‘Shooting an Elephant’: Key Quotations

Literature

‘Shooting an Elephant’ is a curious work in George Orwell’s canon. It is often reprinted with his essays, but in some ways Orwell’s account of his time working as a policeman in Burma can be regarded as closer to a short story than a factual essay. Indeed, doubt has been cast over whether the events he outlines in ‘Shooting an Elephant’ ever happened to Orwell himself.

Let’s take a closer look at what Orwell tells us in this essay (story?), and what that, in turn, tells us about his attitudes to imperialism and other things.

‘It is a serious matter to shoot a working elephant – it is comparable to destroying a huge and costly piece of machinery – and obviously one ought not to do it if it can possibly be avoided.’
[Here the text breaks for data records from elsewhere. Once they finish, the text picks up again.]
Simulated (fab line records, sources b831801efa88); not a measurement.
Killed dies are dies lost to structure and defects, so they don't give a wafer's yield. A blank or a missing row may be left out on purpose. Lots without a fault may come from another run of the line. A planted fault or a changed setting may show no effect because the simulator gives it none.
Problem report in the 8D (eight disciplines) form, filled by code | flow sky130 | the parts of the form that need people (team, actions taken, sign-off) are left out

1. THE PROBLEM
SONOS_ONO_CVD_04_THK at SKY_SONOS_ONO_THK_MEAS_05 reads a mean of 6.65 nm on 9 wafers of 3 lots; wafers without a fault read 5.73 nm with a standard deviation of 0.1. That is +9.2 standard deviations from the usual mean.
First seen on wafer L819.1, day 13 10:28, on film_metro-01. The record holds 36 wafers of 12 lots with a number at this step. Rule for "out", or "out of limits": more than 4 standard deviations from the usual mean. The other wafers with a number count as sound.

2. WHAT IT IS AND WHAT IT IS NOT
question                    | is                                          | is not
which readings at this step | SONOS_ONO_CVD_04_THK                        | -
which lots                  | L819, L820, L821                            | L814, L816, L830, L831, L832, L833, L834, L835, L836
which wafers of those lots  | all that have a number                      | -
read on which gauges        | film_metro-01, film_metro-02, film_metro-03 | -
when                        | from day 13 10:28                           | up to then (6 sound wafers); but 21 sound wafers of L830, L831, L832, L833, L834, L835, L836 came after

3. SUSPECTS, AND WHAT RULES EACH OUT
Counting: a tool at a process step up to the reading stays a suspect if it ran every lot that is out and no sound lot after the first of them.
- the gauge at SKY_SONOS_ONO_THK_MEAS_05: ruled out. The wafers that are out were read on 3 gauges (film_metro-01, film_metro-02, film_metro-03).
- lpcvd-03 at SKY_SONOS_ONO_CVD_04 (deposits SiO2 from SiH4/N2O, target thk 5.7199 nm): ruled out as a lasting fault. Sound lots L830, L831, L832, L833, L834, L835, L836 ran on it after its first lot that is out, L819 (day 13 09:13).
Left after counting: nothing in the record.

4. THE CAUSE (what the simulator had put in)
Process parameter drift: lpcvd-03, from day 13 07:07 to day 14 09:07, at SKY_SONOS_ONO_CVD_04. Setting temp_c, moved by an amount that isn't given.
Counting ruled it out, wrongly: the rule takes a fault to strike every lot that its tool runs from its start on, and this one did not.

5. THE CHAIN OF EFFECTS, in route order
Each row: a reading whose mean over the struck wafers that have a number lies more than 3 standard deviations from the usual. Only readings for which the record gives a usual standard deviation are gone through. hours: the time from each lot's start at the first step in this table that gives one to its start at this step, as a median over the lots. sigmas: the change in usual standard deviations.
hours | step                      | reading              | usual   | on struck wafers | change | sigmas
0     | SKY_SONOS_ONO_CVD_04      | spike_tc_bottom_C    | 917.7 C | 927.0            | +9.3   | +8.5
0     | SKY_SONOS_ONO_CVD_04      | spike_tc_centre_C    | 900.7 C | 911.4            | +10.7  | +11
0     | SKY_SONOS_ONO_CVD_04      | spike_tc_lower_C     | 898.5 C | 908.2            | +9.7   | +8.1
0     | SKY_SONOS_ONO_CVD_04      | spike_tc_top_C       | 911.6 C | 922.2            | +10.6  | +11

When Orwell spots the elephant stuffing grass into its mouth, apparently calm after its violent actions in the town, his first reaction is to want to avoid shooting the elephant. However, he is not merely gripped by a desire not to hurt a creature that is, at that moment, not posing a threat to anyone.

He is also thinking in pragmatic terms, both as an imperial man in service in Burma and as a member of that community, who value elephants for their practical use. It will only be later on in the essay that Orwell will more thoroughly ‘humanise’ the elephant (see below). However, even then he soon returns to the issue of the animal’s ‘value’ to its owner.

‘I perceived in this moment that when the white man turns tyrant it is his own freedom that he destroys.’

This quotation appears towards the end of ‘Shooting an Elephant’, shortly after the moment when Orwell realises that he will have to shoot the elephant that has trampled a man to death, simply because the watching crowd of native Burmese people expect him to do so.

But what does Orwell mean when he argues that the white British (or, more broadly, European) man destroys his own freedom when he seeks to oppress others? Surely he is destroying their freedom, while continuing to enjoy his own?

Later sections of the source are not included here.